DSNY is celebrating its 30th anniversary of recycling in New York City this year and, according to Bridget Anderson, deputy commissioner, recycling and sustainability for DSNY, it has the leadership and direction needed to continue to expand its recycling and composting efforts.
The second day of the conference focused primarily on energy, exploring topics like technology, waste-to-energy, solar and renewable energy. The speakers discussed some goals set in place by municipalities and the impact that renewable energy could have on the world’s future.
Henk Rogers, founder of the Blue Planet Foundation, spoke about his four missions: ending the use of carbon-based fuel, ending war, making a backup form of life by going to other planets and finding out how the universe ends and doing something about it.
While some of those missions may seem impossible, he is making some headway on ending the use of carbon-based fuel.
“The biggest accomplishment of the Blue Planet Foundation is we got Hawaii to have a mandate of 100 percent renewable energy by 2045, which was not an easy thing,” he said. “… 2045 is the 100th anniversary of the United Nations, so what better outcome for the United Nations than to have solved climate change on their 100th anniversary.”
For other states looking to follow suit and set renewable energy goals of their own, Rogers said to first create and implement a mandate and then have the people in your jurisdiction figure out how to do it. “So many of us are trying to achieve the same thing, but we’re yelling in individual silos. It’s time for us to get out of the silos and work together to fight climate change like we did the World War.”
According to Daniel Sandel, founder and CEO of iNeighborhoods, renewable energy and zero waste are all about the people, organizations and resource alignment and getting people out of their silos to make things happen. “Start small and then grow organically to meet your larger goals,” he noted.
In terms of waste-to-energy, Michael Van Brunt of Covanta said there’s still significant room for energy recovery in the U.S., and energy recovery could very well look very different 10 to 20 years from now.
“The facilities brought online today are more efficient, and one thing we’re looking at is how to capture more value from what’s left over from our waste stream,” he said. “Every year, we’re recovering the equivalent of about six Golden Gate Bridges and 3 billion aluminum cans of metal from the ash that goes to our facilities. Metal isn’t the only piece; there’s also nontraditional metal value from ash like smaller pieces of aluminum and ferrous metal that we can’t pull out today. We hope to use technology to go finer and finer and to pull those materials out of the stream.”

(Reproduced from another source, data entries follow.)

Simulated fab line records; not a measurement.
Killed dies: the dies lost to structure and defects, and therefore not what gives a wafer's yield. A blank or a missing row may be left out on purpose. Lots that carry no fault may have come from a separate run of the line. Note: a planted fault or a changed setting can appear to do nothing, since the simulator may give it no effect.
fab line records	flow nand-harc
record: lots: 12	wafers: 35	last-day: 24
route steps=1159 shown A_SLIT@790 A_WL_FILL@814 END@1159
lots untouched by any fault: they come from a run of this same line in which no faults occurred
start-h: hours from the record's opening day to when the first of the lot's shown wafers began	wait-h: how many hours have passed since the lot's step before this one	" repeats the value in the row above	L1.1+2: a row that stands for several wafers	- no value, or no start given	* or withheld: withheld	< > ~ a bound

Looking forward to the future, he said it’s important to note that there isn’t one solution and that the industry needs to be prepared to go in one direction and learn that direction was wrong.
“We need to be flexible and prepared to meet the challenges of the future while at the same time figuring out how to minimize impacts,” he stated. “I would love to think the waste sector is ruling the world, but we’re not. We, unfortunately, have to take what we get sometimes.”